I took it to Jeep's service center without booking. Though their approach was good, I didn't like the solution they suggested. I had a vague idea that it won't be covered under warranty but regardless checked with them. The service advisor was creating an excuse like they need to take out the tyre and take photos from inside and send it to Jeep to check for warranty and it's going to take one full day. That was my first experience with Jeep service and I decided not to take the car there anymore for minor repairs. I took the car to a Tyre shop just opposite to their service center and they assured me it's not serious damage.

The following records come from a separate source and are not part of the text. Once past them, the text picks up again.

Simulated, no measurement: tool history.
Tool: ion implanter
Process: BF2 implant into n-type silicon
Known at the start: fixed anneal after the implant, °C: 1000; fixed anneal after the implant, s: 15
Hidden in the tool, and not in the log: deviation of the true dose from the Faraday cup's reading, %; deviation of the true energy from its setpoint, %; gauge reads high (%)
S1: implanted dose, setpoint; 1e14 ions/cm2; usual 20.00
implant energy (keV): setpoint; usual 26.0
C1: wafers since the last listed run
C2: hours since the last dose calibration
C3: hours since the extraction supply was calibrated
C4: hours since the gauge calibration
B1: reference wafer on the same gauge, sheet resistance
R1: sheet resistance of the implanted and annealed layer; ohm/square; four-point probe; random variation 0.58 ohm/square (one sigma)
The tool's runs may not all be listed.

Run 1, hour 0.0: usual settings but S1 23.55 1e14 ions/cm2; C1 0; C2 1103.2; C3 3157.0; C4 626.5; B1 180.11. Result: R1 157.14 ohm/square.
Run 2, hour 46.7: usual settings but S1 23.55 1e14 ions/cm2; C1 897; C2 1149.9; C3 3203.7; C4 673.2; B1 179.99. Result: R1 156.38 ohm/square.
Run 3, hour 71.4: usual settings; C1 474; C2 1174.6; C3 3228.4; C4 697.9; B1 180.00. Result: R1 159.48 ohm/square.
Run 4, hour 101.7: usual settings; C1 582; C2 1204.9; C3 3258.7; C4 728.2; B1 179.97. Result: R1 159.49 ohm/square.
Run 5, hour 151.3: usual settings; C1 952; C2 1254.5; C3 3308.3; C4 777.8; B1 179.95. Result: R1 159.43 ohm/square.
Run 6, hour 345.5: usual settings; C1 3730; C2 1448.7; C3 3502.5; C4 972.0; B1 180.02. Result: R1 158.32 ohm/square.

We have a bit of gravel road when starting from my home and one fine day, soon after exiting that gravel road, some squealing sound started coming ( initially I thought it was some construction work nearby). When I opened the windows, it was a very loud grinding squealing sound that was coming from my own car. I was horrified and stopped the car. I expected some iron rod or something that got stuck beneath, but couldn't find anything below the car. Tried starting the car again and when it started moving, again the same sound and I realised it was coming from the brakes. I had no idea what it was and the noise was very loud. Having exhausted my troubleshooting skills, I decided to drive back home ( which was only 200 meters from there ) and call RSA. Luckily, after I reversed and started increasing speed, whatever was stuck inside the brakes got off. After some research on the internet, I figured it was some rock/ gravel that got inside the brakes.

Well, as you can imagine, the first scratch is a daunting experience. I couldn’t sleep the day it happened. It was a narrow escape, luckily no one was hurt.

The incident was with a multi-axle BharatBenz truck ( yes the big one ).

This is what happened. My car had 5 people ( all colleagues from the office ). We were turning right below a flyover and it was raining.

I have tried to represent it below. In reality, it was cramped with many cars and bikes, though in the picture I represented only the vehicles involved. [ Top is East in my representation ]

The bottom portion of the flyover where we turn is wider, however, the road to enter is narrower. My car and Truck-2 were waiting in two lanes beneath, awaiting to move East ( awaiting the policeman’s signal ). Out of nowhere another multi-axle truck ( labelled as Truck-1 ) came with a full load and the driver was aggressive. When we started moving, Truck-1 veered towards the right to enter the narrower road and was about to hit my front left. Me too had no other option but to turn slightly right. I noticed Truck-2 starting to move, but I assumed he will stop seeing this and I miscalculated that it will come only slower. I had my eyes on ORVM while trying to avoid the hit from the left front. Then I saw it happening, the truck hit the back door with a big sound and as my car moved, I saw it scratching till the end of the bumper. My heart sank and I got off. It was heavy traffic and honkings all around. I saw the scratch and some small dent like mark on the door. But hearing the sound and knowing it was a large truck, I expected worse. I had to let go of it and moved my car.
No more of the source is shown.